Restic: Backup option to remove a leading path prefix

Created on 16 Nov 2018  ·  24Comments  ·  Source: restic/restic

Output of restic version

restic 0.9.3 compiled with go1.11.1 on linux/amd64

What should restic do differently? Which functionality do you think we should add?

It would be helpful to have an option to restic backup that says "strip this leading path from the paths of all backed-up files." For example, --backup-root /some/path. This would have the following effects:

  • A file /some/path/to/file would be stored in the snapshot as /to/file.
  • This file would also have its metadata check performed against /to/file in the parent snapshot.
  • You are not permitted to specify files/directories to restic backup that do not begin with this prefix.

(I think this may be related to #1376.)

What are you trying to do?

One of our backup scripts is run on a system with many running services that a cannot stop. These services guarantee that recovery is possible from a specific point in time (e.g. they do enough journaling to get their data back in a consistent state following a power cut). However, restic backups are not atomic; therefore, restic backups break the recovery guarantee from the service.

To fix this, we:

  1. Take an LVM snapshot of /. The snapshot is an atomic block-level copy of the entire volume.
  2. Mount the LVM snapshot under /mnt/backup-snapshot.
  3. Run the restic backup against /mnt/backup-snapshot.
  4. Unmount the LVM snapshot.
  5. Delete the LVM snapshot.

This makes the backup truly point-in-time and guarantees that the restored backup is effectively in a consistent state.

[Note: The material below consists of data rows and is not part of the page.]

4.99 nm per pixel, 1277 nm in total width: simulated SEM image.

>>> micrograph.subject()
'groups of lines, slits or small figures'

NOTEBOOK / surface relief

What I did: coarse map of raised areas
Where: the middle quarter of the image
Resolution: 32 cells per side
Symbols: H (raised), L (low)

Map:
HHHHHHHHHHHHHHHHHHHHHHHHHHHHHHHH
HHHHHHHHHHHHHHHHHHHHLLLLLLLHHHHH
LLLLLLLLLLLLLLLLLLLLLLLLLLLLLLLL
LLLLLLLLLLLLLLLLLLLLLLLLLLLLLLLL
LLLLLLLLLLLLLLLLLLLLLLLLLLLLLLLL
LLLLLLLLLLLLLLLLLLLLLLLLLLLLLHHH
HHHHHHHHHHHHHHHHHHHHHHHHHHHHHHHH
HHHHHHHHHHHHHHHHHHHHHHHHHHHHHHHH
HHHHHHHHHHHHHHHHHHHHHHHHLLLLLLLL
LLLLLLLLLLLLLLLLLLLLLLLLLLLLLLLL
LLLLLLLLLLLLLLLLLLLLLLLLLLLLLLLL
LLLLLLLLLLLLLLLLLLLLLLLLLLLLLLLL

Unfortunately, this also causes files to be stored in our restic repository with the (useless) prefix /mnt/backup-snapshot. This can complicate restore efforts, and it's also a bit confusing if you don't know the details of how the backup was created.

The only feasible workaround I can think of is to run the backup within a chroot. While not the end of the world, it might be nicer for restic to provide an option to remove some leading prefix from files.

backup need direction feature suggestion

Most helpful comment

Hi all, I've started working on implementing this "custom root" function. The implementation itself was seemingly simple, though I've had to learn golang having previously only known C#... Anyways, I'm trying to gauge what sort of support this issue still has, seeing as this stems from 2018, 2 years ago. I'll be committing to https://github.com/TheRealVincentVanGogh/restic/tree/2092-feature-custom-path-prefix soon, should anyone want to help me out with golang 😅. Hopefully soon later, I'll be putting up a pull request here.

All 24 comments

Here's an older incarnation of this request I found: #555

+1

I also think this would be a really useful feature.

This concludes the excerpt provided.